With typical bureaucratic understatement, the notice heralded transformative positive changes for millions of workers, students, and families that will save lives, prevent financial catastrophes, enable educational achievement, and reduce our budget deficit. And the notice, of course, responded to just the first wave of significant improvements that health care reform will bring to everyday Americans and the nation as a whole in the coming years.

Which raises some questions. First, what part of these giant steps forward is so pernicious or threatening that the House of Representatives saw fit to vote for their repeal? I haven’t heard a factual answer to that question from opponents of health care reform, but, rather, just a string of inflammatory slogans claiming a “job killing government takeover of health care.” (Somehow this was left out of the employer notice that I received).

Second, given that millions of Americans are receiving notices like this one, why aren’t the political leaders who enacted these historic reforms telling their story more effectively? True, President Obama declared in his State of the Union speech this week that, “what I’m not willing to do is go back to the days when insurance companies could deny someone coverage because of a preexisting condition.” But a line in an hour-long speech is far from the compelling narrative and coordinated echo chamber that the other side has mounted, and that health care reformers could easily pursue.

Where is the series of campus events in key news markets highlighting the stories of students, many with serious-but-treatable illnesses, who can now receive affordable, quality care without bankrupting their families or ending their educational progress? Where are the stories of kids who can’t be rejected for coverage because of preexisting illnesses? There are a few, but hardly of the scale or coordination that’s warranted and achievable.
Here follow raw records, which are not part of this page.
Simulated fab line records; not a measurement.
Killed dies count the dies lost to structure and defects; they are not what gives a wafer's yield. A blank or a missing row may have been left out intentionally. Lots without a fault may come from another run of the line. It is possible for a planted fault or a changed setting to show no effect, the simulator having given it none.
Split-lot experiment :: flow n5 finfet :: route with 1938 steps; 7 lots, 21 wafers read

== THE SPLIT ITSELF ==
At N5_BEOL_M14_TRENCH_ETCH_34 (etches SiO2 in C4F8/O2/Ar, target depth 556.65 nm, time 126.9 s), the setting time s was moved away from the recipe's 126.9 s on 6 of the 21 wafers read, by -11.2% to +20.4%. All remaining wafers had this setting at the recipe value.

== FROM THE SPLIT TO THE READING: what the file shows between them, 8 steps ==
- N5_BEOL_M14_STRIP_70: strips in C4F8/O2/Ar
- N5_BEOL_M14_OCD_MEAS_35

To be sure, the President’s communications should overwhelmingly emphasize jobs, jobs, employment and jobs for the foreseeable future. But simply checking the box and moving on after a difficult, hugely beneficial accomplishment without both showing and telling its benefits to individuals, families, and the country opens the door to distortion, confusion, and misinformed backlash—all of which we’ve seen regarding health care over the last year. Declining to take a victory lap may be an admirable personal quality. But failing to effectively explain why a historic accomplishment benefits our nation and everyone in it leaves that accomplishment vulnerable, and limits the possibilities for future change.